Missing from the Gardner Museum are Vermeer’s "The Concert" (1658–1660), Rembrandt’s only seascape, "Storm on the Sea of Galilee (1633), and Edouard Manet’s "Chez Tortoni" (1878–1880.
(Isabella Stewart Gardner Museum)

A federal prosecutor said in court Monday that a 79-year-old Connecticut crime figure offered to sell two artworks stolen 25 years ago from Boston's Isabella Stewart Gardner Museum. Robert Gentile allegedly offered the pair for $500,000 shortly after his release from prison last year.

The elderly crimina, allegedly told an undercover officer that he didn't think he would get the $5 million reward for the artwork since "the feds are coming after him anyway."

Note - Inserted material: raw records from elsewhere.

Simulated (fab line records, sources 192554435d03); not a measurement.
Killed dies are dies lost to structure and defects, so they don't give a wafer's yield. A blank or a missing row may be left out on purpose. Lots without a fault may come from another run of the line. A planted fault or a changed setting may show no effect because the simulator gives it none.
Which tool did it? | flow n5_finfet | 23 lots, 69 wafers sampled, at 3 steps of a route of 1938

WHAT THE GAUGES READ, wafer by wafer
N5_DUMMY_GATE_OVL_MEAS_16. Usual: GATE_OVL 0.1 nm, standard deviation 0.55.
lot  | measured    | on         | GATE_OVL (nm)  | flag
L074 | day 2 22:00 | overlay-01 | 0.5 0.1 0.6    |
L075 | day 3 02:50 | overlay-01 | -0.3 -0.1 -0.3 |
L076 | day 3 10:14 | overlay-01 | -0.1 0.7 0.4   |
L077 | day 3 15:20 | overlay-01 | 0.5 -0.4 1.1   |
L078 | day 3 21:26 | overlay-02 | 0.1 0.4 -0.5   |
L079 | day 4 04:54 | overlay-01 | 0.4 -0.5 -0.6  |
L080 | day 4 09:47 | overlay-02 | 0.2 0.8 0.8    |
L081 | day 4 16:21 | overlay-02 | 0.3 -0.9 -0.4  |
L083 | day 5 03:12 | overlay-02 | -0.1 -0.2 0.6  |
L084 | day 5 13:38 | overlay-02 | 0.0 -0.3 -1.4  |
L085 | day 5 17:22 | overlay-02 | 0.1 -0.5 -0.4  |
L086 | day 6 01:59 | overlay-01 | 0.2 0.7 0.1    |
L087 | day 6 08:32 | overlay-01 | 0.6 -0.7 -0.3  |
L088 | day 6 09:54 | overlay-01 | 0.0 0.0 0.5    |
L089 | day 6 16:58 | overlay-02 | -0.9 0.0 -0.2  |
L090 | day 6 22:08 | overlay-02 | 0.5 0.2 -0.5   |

The Manchester, Conn., home of Gentile was searched in 2012 for the $500-million-dollars in missing art. Gentile is the only "person of interest" still alive; four others believed to be involved with the 1990 heist are dead.

Gentile, a member of the Philadelphia branch of La Cosa Nostra, was ordered back to prison by the federal judge on Monday, based on previous charges for selling a loaded gun and prescription drugs. His lawyer thinks the feds brought on the new case in an attempt to get information on the Gardner paintings.